Vergingetorix relented and set about to help defend the fortified town, which held a large supply of grain so desperately needed by the Romans. Caesar began a siege that lasted twenty-seven days. It now was early spring 52 BC, and, in spite of incessant rain, two wheeled towers, eighty-feet high, and ramps 330 feet long, over which they could be rolled into place, as well as a high siege terrace, were constructed in less than a month. The Gauls did all they could to counter or destroy the siege works. As the towers increased in height, so the defenders raised their own. They attacked the soldiers at work and tunneled under the terrace to undermine it. As the terrace approached the height of the wall, the defenders became desperate. Caesar writes that "They felt that the fate of Gaul depended entirely on what happened at that moment, and performed before our eyes an exploit so memorable that I felt I must not leave it unrecorded." It was almost midnight when they again had dug under the terrace and set it on fire. Opposite one of the towers, a Gaul was throwing pitch and tallow onto the fire when he was killed by an arrow from a catapult. Another man stepped forward to take his place and he, too, was killed. Another came forward and also was killed. This continued throughout the night until the fire finally was extinguished.

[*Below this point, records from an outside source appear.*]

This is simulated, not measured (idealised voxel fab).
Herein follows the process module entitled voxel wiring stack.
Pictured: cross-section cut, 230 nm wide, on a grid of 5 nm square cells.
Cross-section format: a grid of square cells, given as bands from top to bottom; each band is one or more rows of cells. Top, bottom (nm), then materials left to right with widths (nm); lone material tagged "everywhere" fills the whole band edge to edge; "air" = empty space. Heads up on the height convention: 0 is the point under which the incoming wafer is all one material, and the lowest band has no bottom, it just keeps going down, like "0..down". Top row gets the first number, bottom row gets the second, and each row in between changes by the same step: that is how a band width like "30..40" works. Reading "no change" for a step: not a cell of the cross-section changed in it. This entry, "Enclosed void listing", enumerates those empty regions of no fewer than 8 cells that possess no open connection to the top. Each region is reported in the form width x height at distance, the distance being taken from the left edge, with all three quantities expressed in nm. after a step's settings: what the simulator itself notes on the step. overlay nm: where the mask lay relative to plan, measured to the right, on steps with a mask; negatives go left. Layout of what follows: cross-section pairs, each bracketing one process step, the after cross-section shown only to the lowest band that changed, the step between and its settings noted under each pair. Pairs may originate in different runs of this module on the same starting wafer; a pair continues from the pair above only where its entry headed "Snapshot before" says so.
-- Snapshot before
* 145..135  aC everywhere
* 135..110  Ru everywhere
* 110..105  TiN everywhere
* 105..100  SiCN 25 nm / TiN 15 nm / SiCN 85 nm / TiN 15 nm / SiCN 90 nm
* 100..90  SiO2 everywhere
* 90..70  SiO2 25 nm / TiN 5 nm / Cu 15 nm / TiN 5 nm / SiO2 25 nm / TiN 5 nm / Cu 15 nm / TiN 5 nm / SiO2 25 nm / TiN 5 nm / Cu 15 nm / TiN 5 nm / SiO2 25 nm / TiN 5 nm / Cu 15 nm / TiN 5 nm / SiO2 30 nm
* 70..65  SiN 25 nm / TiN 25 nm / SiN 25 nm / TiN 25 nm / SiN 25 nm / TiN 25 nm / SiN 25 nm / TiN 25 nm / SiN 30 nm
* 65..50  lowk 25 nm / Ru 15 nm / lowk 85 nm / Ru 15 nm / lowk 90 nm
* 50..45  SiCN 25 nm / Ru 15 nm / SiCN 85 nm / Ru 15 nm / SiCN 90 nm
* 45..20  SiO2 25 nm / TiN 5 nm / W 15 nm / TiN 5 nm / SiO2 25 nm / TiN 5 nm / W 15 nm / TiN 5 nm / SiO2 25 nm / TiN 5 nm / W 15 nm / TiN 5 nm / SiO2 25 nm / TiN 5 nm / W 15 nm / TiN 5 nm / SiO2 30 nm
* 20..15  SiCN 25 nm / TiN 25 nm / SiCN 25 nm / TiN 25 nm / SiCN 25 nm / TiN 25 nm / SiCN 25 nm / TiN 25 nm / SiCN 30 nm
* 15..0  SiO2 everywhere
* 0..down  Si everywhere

The next day, it began to rain heavily and, as the defenders took shelter, one of the siege towers was moved into position. The Gauls, taken by surprise, were dislodged from the walls and, panicked at the sight of the Romans surrounding them, threw down their weapons and fled. Exasperated at the length and difficulty of the siege, the Romans massacred the inhabitants. No-one was spared, "neither old men nor women nor children. Of the whole population—about forty thousand—a bare eight hundred who rushed out of the town at the first alarm got safely through to Vercingetorix."

Later that year, Vercingetorix and his men were trapped in the stronghold of Alesia, near present-day Dijon. Caesar surrounded the oppidum and began to construct siege works. The defenders had food only for a month, and Caesar hoped to starve them into surrender before reinforcements could arrive. The circumvallation extended around the town for ten miles, too large to be occupied by the Romans. It therefore was made more secure by a series of defenses. First, facing the town, a trench twenty-feet wide was dug to protect against surprise attack. Six hundred and fifty yards behind this ditch two more trenches were dug, each fifteen feet wide and the inner one filled with water. Behind these trenches was a palisaded rampart twelve feet high, with a breastwork of earth studded with forked branches. Around the entire circuit of the wall, towers were erected every 130 yards.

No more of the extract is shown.